Saturday, November 20, 2010

Prisoners of eBay and FOAF

1. Considering the Prisoner’s Dilemma in this chapter, provide your own insight on how sites such as eBay “work” for most participants of this popular online auction site. Do they really work? Or is there too much risk?


I personally do not use eBay for a number of reasons and I suppose that many of them overlap with the idea of the prisoner's dilemma. When applied to a social setting, the prisoner's dilemma according to Shirky is, "whenever we interact with people we could take advantage of, or people who could take advantage of us, yet actually manage to trust one another often enough to accomplish things in groups. The shadow of the future makes it possible for me to act on your behalf today, even at some risk or cost to me, on the expectation that you will remember and reciprocate tomorrow." While eBay does not necessarily have a resounding effect on groups, it can have an effect on individuals. I do not use eBay because I am worried that someone would try to screw me over and not give me the product that they had advertised. While this most likely does not happen most of the time, it is not worth the risk for me to get a faulty product. Just after hearing about a few cases of eBay not working out for some, I was dissuaded from wanting to use it. A friend of mine bought a movie a few months ago from eBay and when it came in the mail the case was of the dvd she was hoping for, but inside was season 6 of Buffy the Vampire Slayer. So she ended up losing about twenty bucks and getting a dvd that she did not want at all. Someone else got the reward for doing something wrong and she got the punishment.

Many people seem to trust the site and it works out quite well for them, but there are others, like myself, who do not like to take the small risk of not getting what they expected.
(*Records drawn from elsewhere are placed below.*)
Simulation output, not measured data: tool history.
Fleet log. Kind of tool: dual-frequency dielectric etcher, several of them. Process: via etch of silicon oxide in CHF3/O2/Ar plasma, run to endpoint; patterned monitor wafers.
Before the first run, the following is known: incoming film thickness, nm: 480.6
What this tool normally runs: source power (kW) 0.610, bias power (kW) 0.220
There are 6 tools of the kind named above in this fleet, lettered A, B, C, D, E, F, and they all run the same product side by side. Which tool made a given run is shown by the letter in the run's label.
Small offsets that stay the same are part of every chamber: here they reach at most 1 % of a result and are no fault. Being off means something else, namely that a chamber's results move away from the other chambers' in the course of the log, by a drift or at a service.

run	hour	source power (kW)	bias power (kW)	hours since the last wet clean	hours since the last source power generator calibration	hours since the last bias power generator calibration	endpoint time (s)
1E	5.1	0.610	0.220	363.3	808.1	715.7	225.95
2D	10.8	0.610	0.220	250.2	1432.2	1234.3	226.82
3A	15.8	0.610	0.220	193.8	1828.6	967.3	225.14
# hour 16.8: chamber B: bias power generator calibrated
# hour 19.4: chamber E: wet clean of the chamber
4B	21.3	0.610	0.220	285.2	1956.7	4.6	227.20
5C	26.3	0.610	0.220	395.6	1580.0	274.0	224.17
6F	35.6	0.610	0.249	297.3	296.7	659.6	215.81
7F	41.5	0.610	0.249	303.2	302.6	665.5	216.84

2. What professional benefits do you see by investing some time in a FOAF-style network?

The opportunities for networking are enormous and the great thing about FOAF networks are that you already have something in common with the people that you are networking with. Professionally, this could be very helpful because it allows you to have access to a whole different "category of people" that you otherwise might not be able to access. Say you are looking for trustworthy IT people to work on your businesses computers. Well your friend, Matt, who happens to be an IT guy probably knows a lot more IT people. If you trust Matt and you have access to all of his friends, well then, you just got yourself potentially a huge market of IT people to work on your company's computers.